Introduction to the rgnoisefilt package

The rgnoisefilt package contains filtering techniques to remove noisy samples in regression datasets. It adapts classic and recent filtering techniques for use in regression problems, and it also incorporates methods specifically designed for regression data. In order to do this, it uses approaches proposed in the specialized literature, such as Martín et al. (2021) and Arnaiz-González et al. (2016).

Instalation

The rgnoisefilt package can be installed in R from CRAN servers using the command:

#install.packages("rgnoisefilt")

This command installs all the dependencies of the package as well as all the regression algorithms necessary for the operation of the noise filters. In order to access all the functions of the package, it is necessary to use the R command:

library(rgnoisefilt)

Documentation

All the information corresponding to each noise filter can be consulted from the CRAN website. Additionally, the help() command can be used. For example, in order to check the documentation of the regIPF noise filter, we can use:

help(regIPF)

Usage of regression noise filters

For processing noisy regression data, each noise filter in the rgnoisefilt package provides two standard ways of use:

Default method. It receives a data frame with the input attributes in the x argument, whereas the output variable is received through the y argument (a double vector).
Formula class method. This method allows passing the whole data frame (attributes and response variable) in the data argument. In addition, the attributes along with the output regressand must be indicated in the formula argument.

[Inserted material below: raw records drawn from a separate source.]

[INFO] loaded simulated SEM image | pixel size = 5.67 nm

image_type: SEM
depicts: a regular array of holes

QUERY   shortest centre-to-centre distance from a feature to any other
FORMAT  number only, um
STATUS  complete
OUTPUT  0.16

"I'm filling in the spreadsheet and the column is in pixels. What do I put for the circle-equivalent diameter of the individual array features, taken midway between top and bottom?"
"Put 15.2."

An example on how to use these two methods for filtering out the rock dataset with the regCNN noise filter is shown below:

data(rock)
head(rock)
#>   area    peri     shape perm
#> 1 4990 2791.90 0.0903296  6.3
#> 2 7002 3892.60 0.1486220  6.3
#> 3 7558 3930.66 0.1833120  6.3
#> 4 7352 3869.32 0.1170630  6.3
#> 5 7943 3948.54 0.1224170 17.1
#> 6 7979 4010.15 0.1670450 17.1
# Using the default method:
set.seed(9)
out.def <- regCNN(x = rock[,-ncol(rock)], y = rock[,ncol(rock)])
# Using the formula method:
set.seed(9)
out.frm <- regCNN(formula = perm ~ ., data = rock)
# Check the match of noisy indices:
all(out.def$idnoise == out.frm$idnoise)
#> [1] TRUE

Note that, the $ operator is used to access the elements returned by the filter in the objects out.def and out.frm.

Output values

All regression noise filters return an object of rfdata class. It is designed to unify the output value of the methods included in the rgnoisefilt package. The rfdata class is a list of elements with the most relevant information of the noise filtering process:

xclean: a data frame with the input attributes of clean samples (without errors).
yclean: a double vector with the output regressand of clean samples (without errors).
numclean: an integer with the amount of clean samples.
idclean: an integer vector with the indices of clean samples.
xnoise: a data frame with the input attributes of noisy samples (with errors).
ynoise: a double vector with the output regressand of noisy samples (with errors).
numnoise: an integer with the amount of noisy samples.
idnoise: an integer vector with the indices of noisy samples.
filter: the full name of the noise filter used.
param: a list of the argument values.
call: the function call.

As an example, the structure of the rfdata object returned using the regCNN noise filter is shown below:

str(out.def)
#> List of 11
#>  $ xclean  :'data.frame':    39 obs. of  3 variables:
#>   ..$ area : int [1:39] 4990 7002 7558 7352 7943 7979 9333 8209 8393 6425 ...
#>   ..$ peri : num [1:39] 2792 3893 3931 3869 3949 ...
#>   ..$ shape: num [1:39] 0.0903 0.1486 0.1833 0.1171 0.1224 ...
#>  $ yclean  : num [1:39] 6.3 6.3 6.3 6.3 17.1 17.1 17.1 17.1 119 119 ...
#>  $ numclean: int 39
#>  $ idclean : num [1:39] 1 2 3 4 5 6 7 8 9 10 ...
#>  $ xnoise  :'data.frame':    9 obs. of  3 variables:
#>   ..$ area : int [1:9] 3469 1468 3524 5267 5048 1016 5605 8793 5514
#>   ..$ peri : num [1:9] 1377 476 1189 1645 942 ...
#>   ..$ shape: num [1:9] 0.177 0.439 0.164 0.254 0.329 ...
#>  $ ynoise  : num [1:9] 100 100 100 100 1300 1300 1300 1300 580
#>  $ numnoise: int 9
#>  $ idnoise : int [1:9] 37 38 39 40 41 42 43 44 47
#>  $ filter  : chr "Condensed Nearest Neighbors"
#>  $ param   :List of 1
#>   ..$ t: num 0.2
#>  $ call    : language regCNN(x = rock[, -ncol(rock)], y = rock[, ncol(rock)])
#>  - attr(*, "class")= chr "rfdata"

In order to display the results of the rfdata class in a friendly way in the R console, two specific print and summary functions are implemented. The print function presents the basic information of the noise filtering process:

print(out.def)
#> 
#> ## Noise filter: 
#> Condensed Nearest Neighbors
#> 
#> ## Parameters:
#> - t = 0.2
#> 
#> ## Number of noisy and clean samples:
#> - Noisy samples: 9/48 (18.75%)
#> - Clean samples: 39/48 (81.25%)

The information offered by print is as follows:

The name of the regression noise filter.
The parameters associated with the noise filter.
The number of noisy and clean samples in the dataset.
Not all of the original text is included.